The young man had been clocked on radar at 113 mph at 4:30 a.m. The pursuing police officer testified that he caught up to the driver only after the driver pulled over into the parking lot at an IHOP. Asked why he was driving so fast, the subject replied, “My girlfriend called me and said that she wanted some waffles and she wanted ‘em NOW!”
Hearing that story, a young woman was reminded of an instance of her own. She was living in the Miami, Fla., area when she bought what all would agree was a Really Fast Car. The day after taking delivery of R.F.C., she was driving R.F. on the freeway between Hollywood, Fla., and Ft. Lauderdale.

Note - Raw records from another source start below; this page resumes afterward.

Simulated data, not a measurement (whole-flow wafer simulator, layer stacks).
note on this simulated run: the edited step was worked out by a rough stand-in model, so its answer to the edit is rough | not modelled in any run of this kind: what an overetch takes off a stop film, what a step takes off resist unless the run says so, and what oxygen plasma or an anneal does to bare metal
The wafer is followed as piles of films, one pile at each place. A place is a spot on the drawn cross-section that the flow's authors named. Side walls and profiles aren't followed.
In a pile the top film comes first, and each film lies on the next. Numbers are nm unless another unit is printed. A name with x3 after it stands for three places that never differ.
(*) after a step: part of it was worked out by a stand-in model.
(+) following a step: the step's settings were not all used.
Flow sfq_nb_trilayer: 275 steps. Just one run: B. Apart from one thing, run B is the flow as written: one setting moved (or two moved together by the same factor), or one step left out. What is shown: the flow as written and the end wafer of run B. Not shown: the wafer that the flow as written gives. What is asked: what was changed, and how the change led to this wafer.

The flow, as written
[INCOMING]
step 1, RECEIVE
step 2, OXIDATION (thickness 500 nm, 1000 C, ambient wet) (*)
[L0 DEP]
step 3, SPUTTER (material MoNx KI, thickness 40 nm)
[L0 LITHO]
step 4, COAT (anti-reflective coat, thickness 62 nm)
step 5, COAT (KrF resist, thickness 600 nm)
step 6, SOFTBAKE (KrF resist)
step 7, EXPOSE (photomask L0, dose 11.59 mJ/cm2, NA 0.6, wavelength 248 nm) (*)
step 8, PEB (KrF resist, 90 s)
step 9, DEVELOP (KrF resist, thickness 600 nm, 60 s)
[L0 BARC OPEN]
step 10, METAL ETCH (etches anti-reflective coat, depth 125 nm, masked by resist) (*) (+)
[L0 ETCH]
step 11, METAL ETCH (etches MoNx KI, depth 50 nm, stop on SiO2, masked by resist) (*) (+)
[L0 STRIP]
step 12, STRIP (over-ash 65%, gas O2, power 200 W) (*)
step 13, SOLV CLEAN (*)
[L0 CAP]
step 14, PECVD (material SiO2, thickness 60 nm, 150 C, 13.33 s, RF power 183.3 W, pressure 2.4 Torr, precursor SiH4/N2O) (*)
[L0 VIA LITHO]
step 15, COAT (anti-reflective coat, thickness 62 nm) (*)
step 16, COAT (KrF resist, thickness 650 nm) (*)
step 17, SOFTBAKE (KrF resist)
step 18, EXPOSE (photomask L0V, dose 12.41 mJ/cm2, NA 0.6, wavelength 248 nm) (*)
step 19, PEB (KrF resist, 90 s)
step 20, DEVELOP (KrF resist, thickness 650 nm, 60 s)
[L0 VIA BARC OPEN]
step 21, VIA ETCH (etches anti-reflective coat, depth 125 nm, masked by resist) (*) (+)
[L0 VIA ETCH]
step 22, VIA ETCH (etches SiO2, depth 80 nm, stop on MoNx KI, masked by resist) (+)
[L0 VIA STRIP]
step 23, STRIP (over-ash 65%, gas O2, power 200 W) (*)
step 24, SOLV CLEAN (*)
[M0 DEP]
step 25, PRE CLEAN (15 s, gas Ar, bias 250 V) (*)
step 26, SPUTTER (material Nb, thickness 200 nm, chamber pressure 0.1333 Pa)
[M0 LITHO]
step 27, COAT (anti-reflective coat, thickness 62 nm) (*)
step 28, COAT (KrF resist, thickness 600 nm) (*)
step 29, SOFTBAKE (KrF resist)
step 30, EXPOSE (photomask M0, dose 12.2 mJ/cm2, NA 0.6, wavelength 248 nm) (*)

A state trooper wanted to discuss with her the rapidity he and his radar device had detected. Ergo, blue lights, siren, etc. After dutifully pulling over, the young woman heard the officer’s query: “Do you know how fast you were going, ma’am?”
“Yes, sir,” she replied, unable or unwilling to actually utter the phrase “135 miles per hour.” Which is what the speedometer had read just before she noticed the blue lights. And then she heard herself say, “But I thought it was a law that if you had a brand-new car, you got one chance to see how fast it would really go.” The driver of R.F.C. claims to have been let off with a warning by the chuckling trooper.
Not so an old golfing buddy of mine, who also gave a trooper reason for a little healthy laughter. Years ago – when he was accustomed to driving a small car – on a certain business trip, he was obliged to accept the only car available at a rental company, “a large Buick.” With 100 miles to drive before reaching the city of his business meeting, “Dave” set out on the highway, admiring the smoothness of the ride.
“I crested a large hill and then started coasting down the other side,” he told me. “I glanced at the speedometer and I couldn’t believe my eyes! I immediately began to brake. And then I noticed the blue lights flashing in the mirror.” When the officer asked if he knew how fast he was going, Dave said, “Well, I know I was doing 115 for a few seconds there.”
The trooper laughed, Dave said, apparently finding his candor refreshing. After a chat about the fact that Dave was accustomed to the “more honest feel” of speed in the smaller cars that Dave usually drove, the enforcer lowered the alleged speed from 115 to 90.
And then there is the story about the speeder to whom the officer sarcastically quipped, “I’ve been waiting here all day for you,” to which the reply was made, “I’m sorry, but I got here as fast as I could.”